Hello and welcome to the Dens Dispatch, an exclusive weekly take on Dundee FC from Gary Cocker.
Dundee must rise to occasion to secure top six after season of crumbling in biggest games
I remember the last game Dundee won in Leith. A callow youth that had just started high school, I journeyed to Edinburgh for a rare away day with my brother, who lived in the shadow of Easter Road at the time, to see the Tayzzuri take on the Cabbage and Ribs. We ended up on the front page of a national newspaper as part of a jubilant Dundee support celebrating a last-minute winner by Stevie Milne, my eyes gleefully fixed on a sullen, catatonic home support.

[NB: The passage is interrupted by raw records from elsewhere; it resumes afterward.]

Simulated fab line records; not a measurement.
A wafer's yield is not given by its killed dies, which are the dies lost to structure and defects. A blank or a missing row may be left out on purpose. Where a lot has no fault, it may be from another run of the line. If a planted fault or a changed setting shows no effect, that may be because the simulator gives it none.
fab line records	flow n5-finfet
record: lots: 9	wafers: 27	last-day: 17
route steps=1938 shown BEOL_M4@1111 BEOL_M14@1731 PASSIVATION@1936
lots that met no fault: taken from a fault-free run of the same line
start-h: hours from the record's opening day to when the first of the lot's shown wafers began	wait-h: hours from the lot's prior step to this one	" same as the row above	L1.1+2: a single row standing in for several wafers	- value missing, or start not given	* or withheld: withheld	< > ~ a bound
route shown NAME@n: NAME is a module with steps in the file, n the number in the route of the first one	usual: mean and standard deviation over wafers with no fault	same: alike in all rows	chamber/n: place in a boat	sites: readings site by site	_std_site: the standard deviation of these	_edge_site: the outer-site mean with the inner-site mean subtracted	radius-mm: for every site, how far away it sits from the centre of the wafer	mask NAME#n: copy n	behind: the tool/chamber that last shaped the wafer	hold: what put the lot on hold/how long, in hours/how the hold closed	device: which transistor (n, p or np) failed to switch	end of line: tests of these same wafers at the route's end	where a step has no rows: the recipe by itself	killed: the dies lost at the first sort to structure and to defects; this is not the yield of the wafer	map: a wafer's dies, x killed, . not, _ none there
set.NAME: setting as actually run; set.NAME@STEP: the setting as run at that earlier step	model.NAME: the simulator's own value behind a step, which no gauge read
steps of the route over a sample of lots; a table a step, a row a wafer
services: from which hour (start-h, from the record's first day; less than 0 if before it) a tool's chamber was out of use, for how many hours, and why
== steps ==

There was to be no such glee this season, though, as we turned in for 90 minutes everybody in dark blue would rather forget, not least Trevor Carson, who had what can only be described as several rushes of blood to the head all at once to gift Hibs their opener. Defeat leaves us in what feels like a two-way battle for sixth spot as we enter the home stretch. Hibs are the only bottom-six side we've lost to all season, and I can only hope that doesn't prove crucial once we hit gameweek 33.
Our poor away record to teams that play in green and white is, believe it or not, matched by our efforts against Celtic, who we face in midweek. A May 2001 double from Fabian Caballero in a post-split dead rubber at Parkhead marks the last occasion we smuggled three points out of the east end of Glasgow. Celtic's apparent troubles this season should give a fair few teams in the league hope of carrying out an upset, but history is not on our side. Unfortunately, our performances in this season's big games haven't been, either.
While we have come through a few sticky patches and come up with the goods late on in matches this season, I can't shake a deep, nagging frustration at our inability to rise to the occasion. Most matches this season can be labelled as high-pressure occasions, such is the tightness of the league and the rare opportunity still very much in our hands to secure a top-six spot and push Killie and St Mirren for a tilt at European competition (well, the qualifiers, at least). Nevertheless, at the points where the fans and even the pundits think we might be on the verge of a statement win, things have gone south very quickly.
In the League Cup this season, thanks to being the televised game in the final round of fixtures, we knew at kick off that a two-goal victory over Caley would secure a last-16 spot, but only managed a 1-0 victory. In the Scottish Cup, a mild goalkeeping crisis turned into a goalkeeping calamity as we surrendered two goals in three minutes away to Killie to extend our ignominious trophyless run to 114 years. In the Premiership itself, big travelling supports have made their way to Paisley and to Leith to face teams on poor runs of form, only to head home after bearing witness to our two poorest performances of the season.
It feels a bit churlish, or reactive to the point of whiplash, to pick at these scabs when Dundee remain in the top six with a more-than-comfortable cushion to the bottom two spots. After all, as I'll repeat until I'm blue in the face, for a newly promoted team that has overhauled its entire squad to look so at home in the top tier is an achievement in itself. However, with progress and improvement comes higher expectations and goals, and the financial benefits of a top-six finish - the larger gates, the prize money, the potential for Europe and therefore being parachuted into a later round of the League Cup - could make a huge difference to the business we can do in the summer. Setting our sights too low and continuing to humbly profess that survival would be gratefully received suggests a lack of ambition that can, in turn, become a self-fulfilling prophecy. Given the level of performance that we know the team can deliver, it's fair enough for us to raise our expectations.
I still feel confident that we'll make the top six. The clown-car that is Aberdeen FC has dropped out of contention along with Motherwell and St Johnstone, leaving ourselves and Hibs to duke it out for the final berth in the top half of the table. Facing both Celtic and Rangers before the split isn't ideal for us, but our other five games are all eminently winnable. Maximum points should be the target for our home ties against Killie, Aberdeen and Motherwell, and we should be aiming to take four points from away ties against St Johnstone and Aberdeen, too. Assuming we stay true to our rotten record against the Old Firm and gain nothing from those two games, those 13 points would put us on 45 points, which would have been enough to secure top six in seven of the last 10 seasons.
It's a tall ask - after all, were Dundee consistent, we'd already be renewing our passports - but avoiding a morale-sapping shellacking in midweek and then getting the ball rolling against Killie on Saturday is within our gift. And, if all else fails, at least we won't have to play bloody Hibs again this season.